From Casetext: Smarter Legal Research

Lamson v. Montgomery Cnty.

Court of Special Appeals of Maryland
Sep 17, 2021
No. 2101-2019 (Md. Ct. Spec. App. Sep. 17, 2021)

Opinion

2101-2019

09-17-2021

BERNADETTE FOWLER LAMSON v. MONTGOMERY COUNTY, MARYLAND


UNREPORTED [*]

Circuit Court for Montgomery County Case No. 415227V

Kehoe, Nazarian, Friedman, JJ.

OPINION

Nazarian, J.

This Maryland Public Information Act ("MPIA") case returns, this time for us to address whether Bernadette Fowler Lamson was entitled to attorneys' fees and costs after she won disclosure of documents her employer, Montgomery County, had withheld. Ms. Lamson, an employee of the Office of County Attorney, filed a broad MPIA request that included requests for her supervisor's records about her. The County produced documents in response but withheld four pages of handwritten notes. The notes were produced after Ms. Lamson litigated the issue all the way to the Court of Appeals, and she filed a petition seeking attorney fees and costs, which the circuit court denied on the grounds that there was no public benefit from the disclosure and that the original denials had a reasonable basis in law. Ms. Lamson argues on appeal that the Circuit Court for Montgomery County abused its discretion in denying her request for attorney fees and costs outright. And although reasonable people (and judges) might disagree about whether this case warranted a fee award, we hold that the circuit court did not abuse its discretion in finding that it didn't, and we affirm the judgment of the circuit court.

I. BACKGROUND

In September 2015, Ms. Lamson was engaged in an employment dispute with her employer, the Office of the County Attorney, and asked to see her supervisory file. The County denied the request, so on October 8, 2015, she filed an MPIA request seeking sixteen categories of documents relating to her and to then-recent personnel decisions affecting her. The County responded on January 27, 2016-111 days after the request-by disclosing some items, contending that no responsive documents existed as to others, charging her $2, 216.67 for the production, and withholding two sets of supervisory notes: three pages of handwritten notes contained in Ms. Lamson's supervisory file and another set of handwritten notes in a moleskin journal the supervisor kept at her home. The County withheld these as inter- or intra-agency memoranda, as shielded by executive privilege, as containing attorney work product, and because disclosure would be contrary to the public interest.
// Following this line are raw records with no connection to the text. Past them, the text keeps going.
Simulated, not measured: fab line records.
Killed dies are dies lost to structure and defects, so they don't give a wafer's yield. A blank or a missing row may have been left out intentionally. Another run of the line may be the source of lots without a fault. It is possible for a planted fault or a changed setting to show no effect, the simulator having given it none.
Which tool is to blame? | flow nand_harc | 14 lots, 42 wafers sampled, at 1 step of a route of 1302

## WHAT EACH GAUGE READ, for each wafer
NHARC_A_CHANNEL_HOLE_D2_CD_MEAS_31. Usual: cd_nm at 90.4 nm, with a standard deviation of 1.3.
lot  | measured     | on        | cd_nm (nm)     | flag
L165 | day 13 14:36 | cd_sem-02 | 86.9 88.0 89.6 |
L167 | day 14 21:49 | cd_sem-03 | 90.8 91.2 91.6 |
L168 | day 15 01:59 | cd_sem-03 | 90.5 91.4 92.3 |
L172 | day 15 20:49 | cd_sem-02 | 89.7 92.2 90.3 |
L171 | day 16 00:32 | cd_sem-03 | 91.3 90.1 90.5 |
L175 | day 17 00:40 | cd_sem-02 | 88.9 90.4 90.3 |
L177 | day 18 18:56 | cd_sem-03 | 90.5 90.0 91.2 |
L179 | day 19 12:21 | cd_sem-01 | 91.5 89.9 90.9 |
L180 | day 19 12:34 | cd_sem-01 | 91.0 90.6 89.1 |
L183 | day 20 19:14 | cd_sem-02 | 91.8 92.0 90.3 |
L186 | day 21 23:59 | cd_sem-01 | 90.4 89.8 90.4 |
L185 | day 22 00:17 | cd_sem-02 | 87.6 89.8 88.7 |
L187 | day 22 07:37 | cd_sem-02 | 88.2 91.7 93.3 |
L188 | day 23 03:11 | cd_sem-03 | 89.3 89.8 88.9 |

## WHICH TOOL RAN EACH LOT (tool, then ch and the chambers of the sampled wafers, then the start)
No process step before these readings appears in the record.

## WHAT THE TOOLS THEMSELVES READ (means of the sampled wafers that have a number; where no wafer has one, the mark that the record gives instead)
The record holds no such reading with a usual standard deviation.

Ms. Lamson filed a complaint in the circuit court, alleging that the County had violated the MPIA and seeking disclosure of the supervisor's notes. The court dismissed the complaint, largely on the ground that the Montgomery County Code exempted the notes from disclosure. She appealed, and in an unreported opinion, we upheld the decision of the circuit court in part, but held that the Montgomery County Code was preempted by the MPIA, and that under the MPIA itself the circuit court had erred by dismissing the case as to the first set of notes, but not the second. Lamson v. Montgomery County, No. 892, Sept. Term 2016 (August 25, 2017). Ms. Lamson sought a writ of certiorari from the Court of Appeals, which granted her petition and, after argument, agreed that the MPIA preempted the County Code, and vacated the judgments and remanded for the circuit court to undertake a "responsible determination" of whether both sets of supervisory notes were subject to exemptions. Lamson v. Montgomery County, 460 Md. 349, 366 (2018).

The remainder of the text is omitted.